TIFF diary #2: dead cheerleaders + Tsai, Hong, and Breillat

Pub date September 19, 2013
SectionPixel Vision

Check out the first entry in Jesse Hawthorne Ficks’ Toronto International Film Festival diary here, and stay tuned for more tomorrow!

All Cheerleaders Die (USA) is the follow up to Lucky McKee’s attention-grabbing The Woman (2011), which stunned Sundance audiences with both its subversive take on gender issues and its violent brutality.

Taking a much lighter tone with co-director Chris Sivertson, Cheerleaders (an expanded remake of his 2001 short by the same name) nicely echoes the ironic horror-comedy vibe of Joss Whedon’s Cabin in the Woods (2012) while still managing to deliver a genre entry for text-crazed teenyboppers. Goths, jocks, some faux feminism, and a bevy of ass and crotch shots should make fans of Harmony Korine’s Spring Breakers quite satisfied.

http://www.youtube.com/watch?v=CMf-BBVRj9Q

In the 1990s, Tsai Ming-liang’s films were often mentioned alongside works by Hirokazu Kore-eda and Hou Hsiao-hsien. But two decades later, only Tsai has stayed the determined course of creating pure, contemplative cinema. Presenting his tenth feature (and showcasing yet again his alter ego, actor Lee Kang-sheng), Stray Dogs (Taiwan) is a breathtaking meditation on a homeless Taiwanese family, who are quietly doing what they can to get by.

With this film, Tsai has almost abandoned story completely, instead favoring long, drawn-out, surreal, one-shot sequences — next-level abstractness that will either send you running for the hills or leave you unblinkingly glued to the screen. Someone should program Stray Dogs with his 2012 short Sleepwalk, which followed a monk as he slowly walked through city streets. (Whether that would equal absolute transcendence or absolute boredom depends on the viewer, of course.)

While Hong Sang-soo’s Our Sunhi (South Korea) is not as monumentally enjoyable as last year’s In Another Country (2012), his new film does represent another solid entry for the director. I admire Hong’s ability to stay consistent with his philosophy on life: give a small group of people a lot of alcohol and let them share their innermost uncouth and irresponsible feelings. Of course, you could argue that he is just making the same film over and over. But if you take the time to notice the structural differences — as well as wonderful choices with his actors (Jung Yu-mi is quite enjoyable in this) — you’ll realize why critics love to favorably compare Hong to Woody Allen.

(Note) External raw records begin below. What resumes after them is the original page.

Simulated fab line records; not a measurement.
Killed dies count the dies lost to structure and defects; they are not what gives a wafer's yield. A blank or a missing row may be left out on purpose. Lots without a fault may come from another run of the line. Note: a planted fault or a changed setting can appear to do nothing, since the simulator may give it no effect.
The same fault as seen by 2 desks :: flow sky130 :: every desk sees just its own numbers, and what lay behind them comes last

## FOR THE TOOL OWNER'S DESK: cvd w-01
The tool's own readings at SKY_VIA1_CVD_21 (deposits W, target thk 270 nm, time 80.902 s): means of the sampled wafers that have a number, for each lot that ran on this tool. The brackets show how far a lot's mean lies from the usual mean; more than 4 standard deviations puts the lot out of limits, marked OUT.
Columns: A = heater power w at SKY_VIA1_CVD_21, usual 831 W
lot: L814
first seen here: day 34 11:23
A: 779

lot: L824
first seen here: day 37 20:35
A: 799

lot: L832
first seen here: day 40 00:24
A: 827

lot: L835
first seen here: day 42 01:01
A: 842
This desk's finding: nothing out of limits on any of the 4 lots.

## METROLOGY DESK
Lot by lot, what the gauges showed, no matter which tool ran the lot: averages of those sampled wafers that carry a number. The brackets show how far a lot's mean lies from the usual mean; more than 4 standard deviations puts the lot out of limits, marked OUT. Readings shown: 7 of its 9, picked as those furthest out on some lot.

Watching director Catherine Breillat take the stage at TIFF to present her latest, Abuse of Weakness (France), was as powerful and moving as watching the film itself. After her 2004 stroke (and subsequent personal issues), Breillat decided to make an autobiographical narrative, casting the great Isabelle Huppert to interpret Breillat’s own confused choices.

Abuse of Weakness is perhaps one of the most interesting films about the life of an artist I have ever seen. As the Q&A was concluding, Breillat dropped a bottle of water that was given to her and explained “Even after all these years, you forget that you can’t feel anything in your arm.” And suddenly it was if you were right back in the film again.